Stale Friends
I ramble a bit about old friendships

As of writing, I have 627 friends on discord. Six. Hundred. Twenty. Seven.
One may ask, how can I maintain so many friendships? It's quite simple: I don't. So then why are they still on my friends list?
I have all these friends online, but some I don't even talk to anymore. Haven't talked to in years. Some I've even forgotten and don't recognize.
As with anything, relationships naturally and gradually deteriorate without upkeep. As aforementioned, a few of these people I haven't talked to in years. Do they still like me? Do they still know me?
You may ask, "Why not just clear out your friends list?" And that's a valid question. The answer is a bit winded, and hard to explain. I have thought about it quite a bit more recently.
It's hard for me to clear out these "Stale friends" as I've termed it because I just associate good memories and times with them, and I don't think I'm ready to remove my ties with them. Additionally, nothing negative has prompted me to remove them (In most cases) so I just leave them there... to gather dust, and continue to deteriorate and age. It hurts actually. I never meant to abandon them, conversation just kinda died off and never resumed, with time marching on.

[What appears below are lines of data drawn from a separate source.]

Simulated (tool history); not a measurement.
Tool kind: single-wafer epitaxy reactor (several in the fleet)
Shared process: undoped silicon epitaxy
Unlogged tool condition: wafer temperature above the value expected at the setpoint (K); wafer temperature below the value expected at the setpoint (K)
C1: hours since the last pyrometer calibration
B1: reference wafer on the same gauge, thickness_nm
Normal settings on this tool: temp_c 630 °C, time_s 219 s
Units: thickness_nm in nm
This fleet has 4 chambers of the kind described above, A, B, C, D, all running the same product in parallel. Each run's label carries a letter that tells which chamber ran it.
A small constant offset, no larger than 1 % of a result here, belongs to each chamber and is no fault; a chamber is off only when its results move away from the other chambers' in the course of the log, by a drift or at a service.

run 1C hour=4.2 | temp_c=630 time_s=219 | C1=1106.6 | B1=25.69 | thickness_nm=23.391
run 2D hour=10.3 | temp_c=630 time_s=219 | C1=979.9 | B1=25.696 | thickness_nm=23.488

I think I'm not the only one with this issue. I look at other friends and see they have mutual friends of people they've had massive arguments and fallout with, and that hate each other's guts. Why didn't they remove each other? Perhaps they fixed things privately, but with what I know about it in the specific case I have in mind I doubt it. It's quite odd.
It makes me feel guilty, like I'm supposed to maintain active conversations with every single one of these 627 people in my computer that I've never even met in-person.